The court turned down the last environmental claim delaying construction of the Interoceanic Grand Canal, which is to link the Pacific Ocean on the west to the Caribbean Sea to the east, a 273-kilometre channel through the small Central American country of Nicaragua.

The Panama Canal finished a major upgrade just a couple of years ago and its enlarged locks can now accommodate larger ships. The retrofit doubled the canal’s capacity and although busy, it’s able to handle the traffic, so there is no real urgency about the Nicaraguan project.

But Nicaragua is an impoverished nation that desperately needs new revenue streams. That’s why it struck a deal in 2013 with the Hong Kong Nicaragua Canal Development Investment Company (HKND). The agreement grants HKND a 50-year concession to finance, build and manage the project. Once the waterway is operational, the concession can, at the discretion of HKND, be extended for a further 50 years.

Opposition to the proposal was both loud and immediate. There have been charges and countercharges over what some say was a badly flawed environmental assessment. There were court challenges that, inevitably, ended up in the country’s Supreme Court.

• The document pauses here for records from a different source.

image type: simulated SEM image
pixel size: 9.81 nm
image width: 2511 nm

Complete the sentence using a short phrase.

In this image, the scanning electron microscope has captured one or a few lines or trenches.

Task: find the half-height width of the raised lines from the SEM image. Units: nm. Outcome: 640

But although the way has been cleared for construction, journalists visiting the area report that nothing is happening. No surveyors, no equipment, no workers. Nothing.

What happened?

Wang Jing, a Chinese billionaire, is both the brains and financier of the project. But he is said to have lost much of his fortune when the Chinese stock market crashed two years ago. The Nicaraguan government has apparently been unable to find other financing so there is doubt about whether the canal can be built.

It was supposed to be an economic lifeline for the small nation, bringing a lot of construction jobs, followed by the creation of all sorts of ancillary services once the canal was complete.

At a cost of about $50 billion, the canal would be three times as long and twice as wide as the Panama Canal. But there was opposition right from the start.

Much of it centred on Lake Nicaragua, which is the country’s main source of fresh water. About 100 kilometres of the canal would be through the lake. A channel three times the lake’s existing depth would have to be dredged through it. And that, it was argued, would irreversibly alter the aquatic environment and endanger the water supply for much of the country.

As world population grows, there is more demand for trade goods and every year there is more freight moving through both the Panama Canal and the Suez Canal. Both have undergone recent upgrades.

While all this has been going on, there have been negotiations for two other mega-canals. One would carve a channel through an isthmus in southern Thailand. It would let ships avoid the congested Straits of Malacca, where piracy is a persistent problem.

The other would connect Russia’s Caspian Sea with the Persian Gulf after cutting through Iran. If that one ever gets underway, it will be about 1,400 kilometres long, with more than 50 massive locks lifting ships over rugged mountains that lie along the south end of the Caspian.

But another big idea might get in the way. The Korea Railroad Research Institute has come up with an idea for "dry canals."

These would be really heavy-duty rail lines capable of carrying ships — large ocean-going ships — across land barriers like the isthmus of Panama. They could be built, researchers say, for about a quarter the cost of a canal. It is a sad irony that there has already been a proposal to build one of these dry canals in Honduras, just north of Nicaragua.